Inter- vs. Intramolecular Hydrogen Bond Patterns and Proton Dynamics in Nitrophthalic Acid Associates

Abstract

Noncovalent interactions are among the main tools of molecular engineering. Rational molecular design requires knowledge about a result of interplay between given structural moieties within a given phase state. We herein report a study of intra- and intermolecular interactions of 3-nitrophthalic and 4-nitrophthalic acids in the gas, liquid, and solid phases. A combination of the Infrared, Raman, Nuclear Magnetic Resonance, and Incoherent Inelastic Neutron Scattering spectroscopies and the Car-Parrinello Molecular Dynamics and Density Functional Theory calculations was used. This integrated approach made it possible to assess the balance of repulsive and attractive intramolecular interactions between adjacent carboxyl groups as well as to study the dependence of this balance on steric confinement and the effect of this balance on intermolecular interactions of the carboxyl groups.
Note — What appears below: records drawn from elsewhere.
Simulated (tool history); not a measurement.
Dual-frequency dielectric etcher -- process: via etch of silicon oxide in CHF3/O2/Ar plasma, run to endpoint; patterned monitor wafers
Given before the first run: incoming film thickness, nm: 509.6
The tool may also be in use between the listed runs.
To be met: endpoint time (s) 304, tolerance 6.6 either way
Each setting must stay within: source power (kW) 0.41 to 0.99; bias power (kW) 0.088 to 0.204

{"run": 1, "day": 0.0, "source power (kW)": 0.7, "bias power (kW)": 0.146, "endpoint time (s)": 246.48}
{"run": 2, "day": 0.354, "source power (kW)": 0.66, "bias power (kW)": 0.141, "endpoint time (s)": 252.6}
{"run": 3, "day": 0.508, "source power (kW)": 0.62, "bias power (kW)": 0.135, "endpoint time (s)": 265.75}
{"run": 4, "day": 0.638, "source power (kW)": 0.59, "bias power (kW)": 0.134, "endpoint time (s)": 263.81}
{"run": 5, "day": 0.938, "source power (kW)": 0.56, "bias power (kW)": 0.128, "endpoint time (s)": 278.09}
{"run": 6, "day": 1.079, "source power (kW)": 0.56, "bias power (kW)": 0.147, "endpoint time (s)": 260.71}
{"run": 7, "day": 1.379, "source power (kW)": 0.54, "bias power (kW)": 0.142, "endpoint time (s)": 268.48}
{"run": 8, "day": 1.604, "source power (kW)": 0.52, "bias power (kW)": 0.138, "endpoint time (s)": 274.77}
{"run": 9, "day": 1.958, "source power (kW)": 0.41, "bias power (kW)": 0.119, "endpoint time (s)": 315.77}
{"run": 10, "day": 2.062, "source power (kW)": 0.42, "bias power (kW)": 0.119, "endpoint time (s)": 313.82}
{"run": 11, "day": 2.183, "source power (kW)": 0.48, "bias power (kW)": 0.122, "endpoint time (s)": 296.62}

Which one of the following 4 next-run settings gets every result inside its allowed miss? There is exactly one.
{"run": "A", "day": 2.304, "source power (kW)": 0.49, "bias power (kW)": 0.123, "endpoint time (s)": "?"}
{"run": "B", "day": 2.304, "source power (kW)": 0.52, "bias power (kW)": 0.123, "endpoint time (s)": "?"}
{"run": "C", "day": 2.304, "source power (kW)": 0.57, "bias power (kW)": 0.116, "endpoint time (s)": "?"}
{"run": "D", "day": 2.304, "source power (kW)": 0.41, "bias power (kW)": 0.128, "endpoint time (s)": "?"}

Keywords: CPMD; DFT; IINS; IR; NMR; Raman; carboxyl group; proton dynamics.

Figure 1

Chemical structures of 3-nitrophthalic (3) and 4-nitrophthalic (4) acids.

Figure 2

Conformers of monomeric 3 (upper row) and 4 (bottom row) and their relative energies (ΔE = E_min(conformer) – E_i(conformer), kcal/mol) obtained at the B3LYP/6-311+G(d,p) level of theory for the gas phase and in acetonitrile (CH₃CN). E_min(conformer) stands for the energy of 3(I) or 4(I). E_i(conformer) stands for the energy of the conformer under consideration.

Figure 3

Calculated potential energy curves for the carboxyl group rotation in 3 (solid line) and 4 (dashed line).

Figure 4

The potential energy profile for a gradual displacement of one proton within the H-bond in the 4(II) monomer (a) and the D4(I) dimer (b and c) calculated in the PCM approximation in acetonitrile. The curves a and c represent a case when all other structural parameters are optimized. The curve b represents a case when the position of the adjacent bridged proton is fixed.

Figure 5

Schemes of the prototropic equilibria for the carboxyl aryl derivatives and their intermolecular complexes.

Figure 6

Time evolution of the H-bridge metric parameters. The CPMD gas phase simulations of the monomeric 3 and 4. Red: Donor-proton distance, green: Proton-acceptor distance, blue: Donor-acceptor distance.

Figure 7

Possible scenarios of phthalic acid interaction with bases in nonpolar solution: (a) One intra- and one intermolecular H-bond, (b) single intermolecular H-bond, and (c) two intermolecular H-bonds. Molecular structures of the considered bases.

Figure 8

Characteristic ¹H NMR spectra of 3 and 4 in CDCl₃ at 300 K in the presence of Et₃N. The signals of OH-protons are marked by asterisks. The mole fractions are (a) water:4:Et₃N = 1:1.2:35, (b) water:4:Et₃N = 1:8.7:35, and (c) water:3:Et₃N = 1:8.7:35.

Figure 9

Characteristic ¹H NMR spectra of 4 in CDCl₃ at 300 K in the presence of DMAP. The mole fractions are (a) water:4:DMAP = 1:1.0:260, (b) water:4:DMAP = 1:3.9:260, and (c) water:4:DMAP = 1:0.24:0.30.

Figure 10

Normalized experimental IR and Raman spectra of 3 (A and B) and 4 (C and D) (black spectra) and their deuterated (OD) derivatives (red spectra).

Figure 11

Normalized IINS (A, D), Raman (B, E), and IR (C, F) spectra of compounds 3 (A—C, black spectra) and 4 (D–F, black spectra) and their deuterated derivatives (red spectra).

Figure 12

Calculated power spectra of atomic velocity–results of the CPMD runs for the monomers of 3 and 4 (3m and 4m) as well as for the dimers of 3 and 4 (3d and 4d). The CPMD power spectra are presented only for the bridged protons vibrational modes. The stretching vibration area is shown in red. The bending vibration areas are shown in blue and yellow.